Most people picture Victorian England as stiff collars, coal dust, and secret scandals. Phoebe Miller’s real journals paint a far warmer picture. In Just a Plain Girl from High Wycombe, edited by Chloe Weston McKenzie and Allison Carroll, readers step inside an ordinary 1889 family and discover a practical, loving daily life that feels surprisingly modern.

Homemade Soap and Everyday Cleanliness

Phoebe wondered why she smelled better than her schoolmates. The answer was simple: her mother’s homemade soap. Each batch started with wood ash, lard, palm oil, and a little water. Mother began with too little ash and added more until the soap tested just right. Phoebe wrote that everyone assumed this was normal. Lady Alice, her wealthy tutor, was amazed. For Phoebe, staying clean was never a luxury; it was a family routine.

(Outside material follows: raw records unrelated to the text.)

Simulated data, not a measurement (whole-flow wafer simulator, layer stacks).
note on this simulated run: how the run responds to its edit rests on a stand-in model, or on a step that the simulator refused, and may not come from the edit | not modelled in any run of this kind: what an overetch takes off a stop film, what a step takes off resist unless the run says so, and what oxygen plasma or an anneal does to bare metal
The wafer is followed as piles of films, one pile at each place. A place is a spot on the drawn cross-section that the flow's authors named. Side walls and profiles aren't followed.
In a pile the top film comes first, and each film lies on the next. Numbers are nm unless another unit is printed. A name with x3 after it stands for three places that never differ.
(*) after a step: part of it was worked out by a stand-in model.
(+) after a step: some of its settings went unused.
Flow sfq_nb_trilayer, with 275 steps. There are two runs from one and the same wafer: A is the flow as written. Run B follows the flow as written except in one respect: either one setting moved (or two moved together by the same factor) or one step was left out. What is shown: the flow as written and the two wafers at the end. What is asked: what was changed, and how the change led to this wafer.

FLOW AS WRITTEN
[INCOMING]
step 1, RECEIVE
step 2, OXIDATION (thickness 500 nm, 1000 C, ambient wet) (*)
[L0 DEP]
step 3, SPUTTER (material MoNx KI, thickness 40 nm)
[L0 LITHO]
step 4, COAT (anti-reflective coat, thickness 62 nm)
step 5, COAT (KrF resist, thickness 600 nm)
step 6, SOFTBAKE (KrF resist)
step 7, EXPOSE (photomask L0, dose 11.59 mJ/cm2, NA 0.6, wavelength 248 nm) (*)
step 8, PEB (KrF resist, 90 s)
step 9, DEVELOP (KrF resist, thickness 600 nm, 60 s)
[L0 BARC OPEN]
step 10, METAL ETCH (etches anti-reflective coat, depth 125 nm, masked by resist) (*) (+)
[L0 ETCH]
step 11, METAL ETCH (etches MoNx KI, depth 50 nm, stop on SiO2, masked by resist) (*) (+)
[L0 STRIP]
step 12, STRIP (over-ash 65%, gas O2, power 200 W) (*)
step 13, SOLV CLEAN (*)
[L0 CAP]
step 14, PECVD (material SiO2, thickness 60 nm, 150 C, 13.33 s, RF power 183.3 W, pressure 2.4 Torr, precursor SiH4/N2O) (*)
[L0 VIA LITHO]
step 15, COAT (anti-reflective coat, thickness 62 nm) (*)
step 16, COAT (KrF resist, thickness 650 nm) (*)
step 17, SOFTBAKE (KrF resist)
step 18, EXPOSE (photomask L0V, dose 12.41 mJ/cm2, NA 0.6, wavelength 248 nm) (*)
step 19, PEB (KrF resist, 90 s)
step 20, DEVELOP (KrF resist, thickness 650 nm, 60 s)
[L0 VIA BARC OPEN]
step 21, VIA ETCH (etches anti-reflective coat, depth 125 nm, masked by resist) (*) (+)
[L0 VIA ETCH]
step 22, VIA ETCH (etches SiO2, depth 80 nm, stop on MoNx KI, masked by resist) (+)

Stream Baths and Winter Hose Rinses

In summer, the family bathed together in a stream behind their horse farm. Father and Uncle Owen had built a rock wall that created a perfect swimming pond. In winter, they stood on rocks outside the back door, splashed heated water from a raised washtub, soaped up, and rinsed with a hose. Even the children bathed as one family. When they moved to a proper house in High Wycombe with a water closet, Phoebe still missed the stream. These honest details shatter the myth that Victorians avoided water and lived in filth.

Journals Written for Future Grandchildren

At almost ten years old, Phoebe began writing in a leather-bound journal older than she was. Her tutor told her to write as if speaking to her grandchildren. So she did record everything from soap recipes to family fights, first kisses, and prayers for rain. She described her father training horses, her mother sewing on a new Singer machine, and her uncle’s huge garden. She even confessed that she punched schoolmates and broke her finger twice.

Chloe Weston McKenzie found these seven journals in 2006 inside a locked fireproof cabinet in a dusty barn. Reading them changed her life. The pages are filled with Phoebe’s straight-up-and-down “calligraphy” handwriting, Latin phrases, and heartfelt honesty.

Just a Plain Girl from High Wycombe brings Victorian family life to life with warmth and humor. You will laugh at the stream baths, smile at the homemade soap, and feel the love that held this hardworking family together. If you enjoy real history that feels like sitting down with a friend from 1889, this book belongs on your shelf.